The argument for proprietary consumer research is made in full in our piece on why brand thought leadership has a data problem. This document is what comes next: the operational guide to going from a strategic question to a nationally representative consumer finding, ready to publish, using the Standard Insights platform. No prior research experience required. No six-week timeline.
Prefer to watch the walkthrough? The full demo is below. The step-by-step guide follows.
Walkthrough video: from strategic question to published finding using the Standard Insights workflow.
Before You Brief: The One Decision That Determines Everything
Before you open the platform, you need one sentence.
Not a topic. Not a theme. Not a content pillar. A single, testable strategic question, the specific claim your survey will either confirm or challenge. Everything that follows depends on this sentence being right. Get it wrong here, and the data you receive will be accurate and useless.
A well-scoped strategic question has three properties. It is specific enough to have a right answer and a wrong answer. The brand has a hypothesis about which is true. And the answer is expressible as a single data point, ideally a percentage, that can stand alone as a headline claim.
Here is what that distinction looks like in practice.
Not a strategic question: "What do US consumers think about sustainability in grocery?"

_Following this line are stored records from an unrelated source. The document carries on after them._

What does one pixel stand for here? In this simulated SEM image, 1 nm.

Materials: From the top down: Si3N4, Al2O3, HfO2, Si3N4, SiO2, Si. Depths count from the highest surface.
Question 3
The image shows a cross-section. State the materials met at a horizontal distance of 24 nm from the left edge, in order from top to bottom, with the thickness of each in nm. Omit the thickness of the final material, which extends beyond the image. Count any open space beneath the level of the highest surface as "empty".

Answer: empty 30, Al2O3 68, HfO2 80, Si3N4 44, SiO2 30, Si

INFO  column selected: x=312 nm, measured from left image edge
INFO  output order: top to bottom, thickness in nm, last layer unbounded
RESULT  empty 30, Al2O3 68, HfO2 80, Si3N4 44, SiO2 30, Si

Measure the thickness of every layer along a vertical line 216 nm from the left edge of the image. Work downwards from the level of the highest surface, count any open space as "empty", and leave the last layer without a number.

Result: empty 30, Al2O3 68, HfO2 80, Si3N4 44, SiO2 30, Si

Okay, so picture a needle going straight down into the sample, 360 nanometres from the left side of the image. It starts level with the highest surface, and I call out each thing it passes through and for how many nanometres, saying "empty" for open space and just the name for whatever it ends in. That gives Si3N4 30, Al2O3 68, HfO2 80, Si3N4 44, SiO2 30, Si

A strategic question: "Do US grocery shoppers trust on-pack sustainability claims made by private label brands?"
The first is a topic. It could generate a hundred findings, none of which point anywhere specific. The second is testable. The brand has a view, they suspect trust is lower than the category assumes, and the survey will either validate or challenge that view. The finding will be a number. The number will make a claim.
Before you open Standard Insights, write this sentence. Then write the one-page brief around it: one research question, three to five hypotheses about what you expect to find, and a named audience segment. The brief is one page. If it is longer, the question is not scoped tightly enough.
If you cannot write the strategic question in one sentence, you are not ready to commission the survey.
How to Build Your Survey in Standard Insights
The Standard Insights platform does not ask you to build a survey from scratch. It asks you to describe what you want to know.
The entry point is a topic prompt, one sentence describing the strategic topic you want to investigate. Type it the way you wrote it in your brief. The platform generates a full question set from that prompt, typically in under a minute. In most cases, the first draft is 80% of the way there: the core question is framed correctly, the supporting questions build context, and the answer choices are appropriately constructed.
Refinement happens through the AI chat. This is where the 20% gets fixed. Use it to make questions more specific to your audience, to add a question that addresses a hypothesis your brief includes but the first draft missed, and to remove anything generic that does not contribute to answering the strategic question. Each iteration takes seconds. The standard for a first survey-backed content asset is simple: every question on the final list either answers the strategic question or explains why respondents answered as they did. If a question does neither, cut it.
Two defaults worth applying on a first commission. Keep the question set to 10 to 15 questions, long enough to produce secondary findings that give the report depth, short enough that completion rates stay high and the price low. And keep the question format simple: multiple choice and scale questions for the headline finding, open-ended only if you specifically need direct consumer quotes in the published asset.
The survey build takes minutes. The brief takes longer. That is the right order.
Setting Your Audience and Launching
Two decisions before the survey goes to field: who receives it, and what add-ons to include.
On audience: for most B2C content use cases, the starting point is 500 nationally representative US adults, or 500 adults in a named category, primary grocery shoppers, skincare buyers, financial product holders. The reason 500 nationally representative is the standard is not arbitrary. It is large enough to produce findings that hold at the category level. It is specific enough to be credible in a published content claim. And, critically, it is large enough to cut the data later by age, gender, income, and region without the sub-groups becoming too small to be meaningful. If you know at the brief stage that you will want segment-level findings, 500 nationally representative is the minimum starting point, not a shortcut.
On add-ons: Standard Insights offers two categories at the point of launch, expert managed services and optional enhancements.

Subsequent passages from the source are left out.